South Africa: Minister Advocates for Women Empowerment

17 September 2019

Transport Minister Fikile Mbalula has called on the international maritime community to commit to creating opportunities for women and a conducive environment for them to thrive in the sector.

"Women constitute the majority of the global population. However, those demographics do not find the same expression in our workplaces in terms of gender equity and parity," the Minister said.

He was addressing the World Maritime Day Parallel Event that is currently underway in in Cartagena, Colombia.

"Empowering women and a girl child is an imperative we must all embrace and support. Our educational and skills interventions must be deliberately biased towards women," Mbalula said.

He said the International Maritime Organization (IMO) is firmly committed to tackling gender equity.

This has been demonstrated by the implementation of various programs including the adoption of the IMO theme for 2019: Empowering Women in the Maritime Community.

"The establishment of Women in Maritime Associations (WIMA) and other regional associations, which are professional networks, is equally a demonstration of this commitment. We are firmly behind the good intentions of the IMO Secretary-General, Kitak Lim, to develop the long-term strategy to address gender parity," the Minister said.

He said South Africa will be re-launching the South African Chapter of Women in Maritime Sector, Eastern and Southern African Association (WOMESA) before end of 2019.

"Notwithstanding the structures, initiatives and programs in place, there is a continuous demand of technical assistance and capacity building from IMO Member States. As a collective responsibility in ensuring that there is no country that is left behind," Mbalula said.

Promoting global partnership

The Minister encouraged Member States of the IMO to provide funding and mobilise financial resources for the noble cause of the Integrated Technical Co-operation Programme (ITCP) programme.

"With the increasing demand of technical assistance and capacity building, the current funding model of the ITCP is coming under increasing pressure, and its sustainability into the future is not assured.

"Sustainable global partnerships require deeper levels of collaboration and partnerships between the public and private sectors, the NGO sector and academia. These partnerships must translate to both in-kind and financial commitments to ensure long-term sustainability of the ITCP.
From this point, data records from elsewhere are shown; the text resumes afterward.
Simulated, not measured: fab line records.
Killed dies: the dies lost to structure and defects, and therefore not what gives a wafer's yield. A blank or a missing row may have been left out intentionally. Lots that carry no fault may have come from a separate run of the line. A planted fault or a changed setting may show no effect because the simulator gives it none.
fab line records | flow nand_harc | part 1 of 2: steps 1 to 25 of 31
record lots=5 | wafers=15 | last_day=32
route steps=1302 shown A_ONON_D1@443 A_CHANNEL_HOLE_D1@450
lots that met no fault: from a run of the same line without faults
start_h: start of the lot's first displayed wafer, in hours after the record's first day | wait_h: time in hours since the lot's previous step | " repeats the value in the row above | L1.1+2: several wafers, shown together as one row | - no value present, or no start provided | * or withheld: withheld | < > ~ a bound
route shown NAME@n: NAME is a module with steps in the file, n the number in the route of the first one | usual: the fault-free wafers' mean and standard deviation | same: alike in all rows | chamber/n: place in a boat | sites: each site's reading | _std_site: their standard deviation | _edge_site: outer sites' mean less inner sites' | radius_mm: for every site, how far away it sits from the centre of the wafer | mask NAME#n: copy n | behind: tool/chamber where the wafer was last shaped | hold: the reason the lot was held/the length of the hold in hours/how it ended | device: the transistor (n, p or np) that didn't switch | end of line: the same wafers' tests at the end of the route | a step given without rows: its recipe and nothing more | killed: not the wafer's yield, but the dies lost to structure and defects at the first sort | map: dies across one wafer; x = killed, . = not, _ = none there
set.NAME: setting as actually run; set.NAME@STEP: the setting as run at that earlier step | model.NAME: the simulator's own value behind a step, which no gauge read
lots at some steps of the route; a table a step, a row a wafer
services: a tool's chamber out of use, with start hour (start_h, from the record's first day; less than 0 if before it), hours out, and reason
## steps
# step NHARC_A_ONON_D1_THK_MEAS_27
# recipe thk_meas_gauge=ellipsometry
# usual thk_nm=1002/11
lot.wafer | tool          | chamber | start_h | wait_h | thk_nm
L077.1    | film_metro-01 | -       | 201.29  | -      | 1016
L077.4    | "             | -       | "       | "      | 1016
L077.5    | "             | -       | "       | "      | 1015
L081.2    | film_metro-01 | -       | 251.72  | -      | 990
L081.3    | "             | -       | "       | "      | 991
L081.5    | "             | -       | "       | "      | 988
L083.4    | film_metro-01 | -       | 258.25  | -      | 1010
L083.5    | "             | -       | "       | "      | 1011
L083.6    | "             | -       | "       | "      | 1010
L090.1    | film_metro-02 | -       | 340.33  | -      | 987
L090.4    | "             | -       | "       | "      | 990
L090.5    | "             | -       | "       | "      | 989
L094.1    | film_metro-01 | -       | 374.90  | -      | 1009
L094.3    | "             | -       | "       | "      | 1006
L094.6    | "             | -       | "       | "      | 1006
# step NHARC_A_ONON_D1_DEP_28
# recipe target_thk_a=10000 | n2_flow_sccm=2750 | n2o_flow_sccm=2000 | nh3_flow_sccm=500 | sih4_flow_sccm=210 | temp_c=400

"... We must commend various governments and private sector companies who have already committed themselves to provide financial and in-kind support," he said.

The ITCP was designed to assist developing countries to implement international maritime rules and standards in a harmonized manner in accordance with IMO's global mandate "to promote safe, secure, environmentally sound, efficient and sustainable shipping through cooperation".

Many developing countries cannot yet give full and complete effect to IMO's instruments. For this reason and, as mandated by the Convention that created IMO, the Organization established an ITCP, with the sole purpose of assisting countries in building up their human and institutional capacities for uniform and effective compliance with the Organization's regulatory framework. South Africa is a beneficiary of the number of the ITCP programs.

"We are also one of ten Lead Pilot Countries under Global Maritime Energy Efficiency Partnership project. We are pleased to be associated with this partnership and being a beneficiary to this project seeking to address environmental pollution from international shipping.

"We believe that the IMO has earned its stripes in delivering ITCP projects for Member States. Therefore, we encourage the IMO to continue soliciting partnerships with various governments and private sector partners, who are able and willing to provide financial and in-kind support in ensuring that work of the IMO continues," the Minister said.

He said governments should be encouraged to send their students to IMO institutions of learning, the World Maritime University and the International Maritime Law Institute.

"These institutions not only assist governments to train their officials to be able to provide necessary support on the implementation of the IMO instruments, but also provide powerful platforms for collaboration and giving impetus to a global vision," the Minister said.